The Competitiveness Cycles
Competitiveness is a redundant idea, if we ignore cyclicality.
Competitiveness is a comparative concept of the ability and performance of a firm, sub-sector or country. It’s a ranking system based on a host of parameters. The Global competitiveness report 2009-2010 from the World Economic Forum measures competitiveness based on 12 pillars.
First is the Institution pillar, which aims at quantifying the direct role played by the state in the economy of many countries. The whole structure of competitiveness stands alternated now that the world faces sovereign risk. How can you rank a country in competitiveness if it is being bailed out? Or should we ask how competitive a country is to emerge out of a sovereign risk crisis? This is a question conventional knowledge can’t answer. Another pillar is the macroeconomic stability, which again the report says could be a double-edged sword if interest rate payments and inflation rises? How competitive you are as a nation compared to others if global interest rates rise?
Market efficiency is another pillar. If markets were efficient we would know how to value them. We constantly see examples of failure to value be it the technology bust in 2000 or the ongoing credit crisis, market’s either overvalue or undervalue rarely giving the right value. How does competitiveness play in the role of inefficient markets? Can we measure it assuming markets are always mispriced and irrational? And there will always be a stage when excessive valuations will increase systemic risk endangering the whole system.
Academicians have been writing about divergences for more than three decades, disproving this efficiency. If performances are so divergent, how valuable can be the measure of competitiveness which assumes efficiency? This is the reason we cannot foresee great competitive nations ranked at the top failing miserably? How can competitive countries of today become bad examples of tomorrow? Why is competitiveness a lagging indicator and not a leading indicator? Is it not because we as humans are adept at causal explanations and fail to comprehend cyclicality or growth and decay as natural systems, which balance excesses of positivity and negativity.
The pillar of labor efficiency as a measure of competitiveness also stands challenged in the context of behavioral finance, which suggests that humans have distorted risk and return. The prospect theory not only hinders labor movement as geographical biases rule but also sees immigrant labor mobility as the reason for the crisis at home.
This is followed by the idea of business sophistication. The report calls it advanced stage of development. Lack of business sophistication helped India and many emerging economies avoid structured finance. This saved their financial systems from a credit meltdown. So the lack of business sophistication made a few countries more competitive than otherwise.
The simple idea of performance cyclicality overturns how markets look at competitiveness. The most competitive nation could be a redundant idea if we ignore cyclicality in competitiveness. Most competitive rankings are more dynamic than assumed. Moreover, a society needs a large effort to be competitive and a larger effort to remain competitive. Top competitive businesses trade off continued growth with nimbleness to adapt. And since times are always changing adaptability will make you competitive before you grow. If competitiveness signifies just growth potential, the measure is flawed.

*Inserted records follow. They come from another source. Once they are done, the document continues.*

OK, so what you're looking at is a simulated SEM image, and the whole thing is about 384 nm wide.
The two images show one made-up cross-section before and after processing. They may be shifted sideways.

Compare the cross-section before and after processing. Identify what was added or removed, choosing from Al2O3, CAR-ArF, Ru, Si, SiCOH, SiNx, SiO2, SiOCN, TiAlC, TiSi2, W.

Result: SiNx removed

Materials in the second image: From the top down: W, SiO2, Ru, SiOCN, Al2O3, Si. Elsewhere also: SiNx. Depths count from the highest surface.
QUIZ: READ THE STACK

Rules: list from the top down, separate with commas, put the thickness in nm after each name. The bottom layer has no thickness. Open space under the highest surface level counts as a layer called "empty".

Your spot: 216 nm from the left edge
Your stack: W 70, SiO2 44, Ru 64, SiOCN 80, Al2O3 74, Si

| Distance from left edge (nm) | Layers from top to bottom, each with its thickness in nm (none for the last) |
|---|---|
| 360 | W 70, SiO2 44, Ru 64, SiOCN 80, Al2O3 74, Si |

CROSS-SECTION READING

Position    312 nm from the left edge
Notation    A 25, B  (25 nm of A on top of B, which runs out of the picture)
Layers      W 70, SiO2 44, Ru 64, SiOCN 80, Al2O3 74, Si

On the other side worst competitiveness is an undervalued region will make it more driven to innovate and overcome and hence offer a large opportunity. A look at the 2008-2009 top and last 50 rankers were Switzerland, Japan at the top and India, Lithuania at the bottom. Competitiveness of a region should reflect in the stock market performance. What happened was totally different. The top rankers delivered 20% and 11% respectively for the last 12 months. While India and Lithuania delivered 91% and 46% respectively. Why such a contrary divergence yet again? The best underperformed the worst. Many of the 133 countries that the survey studied do not have stock markets. Measuring competitiveness without markets isn’t easy, the reason we looked at top 50.
There is a need to redefine competitiveness as like other research ideas, time and cyclicality influences these rankings too. It’s not hard to understand cycles of time. Euro seemed a great idea as it prevented other EU countries from gaining a competitive advantage against Germany by devaluing. Now times have changed and the same experiment needs a trillion dollar war chest.
Statisticians have looked at divergence from a historical perspective as a strong forecasting tool. What stops us from adding cyclicality to the tool box? Time cycle after all is statistical exponential distribution. Michael Porter, the father of competitive advantage recently spoke about inequalities (divergences) breaking down capitalism. According to Porter, the only way to save capitalism is by enabling residents of disadvantaged communities to prosper in the market system. Saving the underdog or the uncompetitive as a solution to save capitalism is nothing both relying on the bottom 50 to save the top 50. Porter is indirectly referring to performance cycles. Mr. Porter the bottom 50 is not here to save the top 50. The top 50 have to underperform, devalue, go austere, before they can save themselves.